Giants notebook: Defense sets up Travis Ishikawa's heroics

The Giants have delivered several sparkling defensive plays in these playoffs, but one on Thursday may have been the best.|

SAN FRANCISCO - The Giants have delivered several sparkling defensive plays in these playoffs. None was more important than the combo maneuver turned in by Pablo Sandoval and Brandon Crawford in Game 5 of the National League championship series on Thursday.

With the game tied 3-3 and one out in the top of the ninth inning, Matt Adams worked Giants reliever Santiago Casilla for a walk, and Randal Grichuk followed with a single between third base and shortstop.

The potential winning run was on second base, and he seemed destined for home plate when St. Louis’ Kolten Wong shot a ball to Sandoval’s left. But the hefty third baseman dove and got enough of the ball to keep it in the infield. Crawford, a peerless shortstop, did the rest. He scooped up the ball and swiftly fired a strike to second baseman Joe Panik at the bag for the second out.

“I was gonna try and go get it,” Crawford said. “I don’t think I would’ve gotten there, but I was trying. That’s the winning run on second base, so I would’ve tried my best. But when I saw him knock it down, I guess it was just instinct kind of took over. I tried to treat it like a normal ground ball and get that force at second.”
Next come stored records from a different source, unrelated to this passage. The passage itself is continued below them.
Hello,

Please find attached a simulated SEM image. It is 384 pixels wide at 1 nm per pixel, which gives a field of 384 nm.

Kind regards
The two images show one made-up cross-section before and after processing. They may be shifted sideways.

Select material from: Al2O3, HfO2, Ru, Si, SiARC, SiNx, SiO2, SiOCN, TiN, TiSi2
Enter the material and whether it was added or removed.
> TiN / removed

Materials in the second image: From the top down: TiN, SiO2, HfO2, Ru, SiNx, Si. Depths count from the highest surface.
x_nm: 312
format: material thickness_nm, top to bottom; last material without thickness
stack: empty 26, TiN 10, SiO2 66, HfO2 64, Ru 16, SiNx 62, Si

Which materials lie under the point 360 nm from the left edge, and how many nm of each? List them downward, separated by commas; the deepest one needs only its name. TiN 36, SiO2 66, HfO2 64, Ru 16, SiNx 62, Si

The Cardinals failed to score, setting the stage for Travis Ishikawa’s walk-off home run.

AFFELDT COMES THROUGH

The Giants are used to Santiago Casilla closing out games. But the right-handed reliever couldn’t quite get there on Thursday. After Crawford’s amazing play, he walked Tony Cruz and was done for the night.

In came Jeremy Affeldt, the 35-year-old lefty who has been part of all three of the Giants’ recent World Series runs, to face pinch hitter Oscar Taveras. Affeldt has been in heavy use lately; manager Bruce Bochy said before the game he wasn’t sure if Affeldt was even available for Game 5.

“I was tired,” the reliever admitted. “But a lot of times for me, I call it ‘getting into the present.’ If I try to resist and say I’m not tired, that’s too much mental fighting for me. So I just said, look, I know I’m tired. I’ve gotta stay calm, I don’t need to overthrow, I need to relax and put the ball in the strike zone and see what happens. … If I got beat, I was gonna get beat in the strike zone.”

Affeldt didn’t get beat. He got Taveras to hit a chopper back to the pitcher for the final out.

ALL IN GOOD FUN

Here’s a perfect representation of how poised, how loose, how goofy these Giants can be. Bases loaded in the ninth inning. Game tied 3-3. Two outs. Stadium rocking so loud you think it might fall down. Every player in both dugouts leaning on the rails, eyes wide.

And Crawford decided to hide Brandon Belt’s first baseman’s glove. Really.

The Giants were making a pitching change, going from Casilla to Affeldt. And when Belt put his glove down for a meeting at the mound, Crawford made it go away.

“It’s baseball,” Crawford said later. “We have fun out there playing. We’re all friends. We just have fun playing baseball, that’s the bottom line.”

Belt didn’t need to see the equipment manager to solve this mystery.

“He knew it was me pretty quick,” Crawford said. “I asked him if at any point he did think, ‘Hey, where did I put my glove?’ He said a split-second, which was all I was really going for.”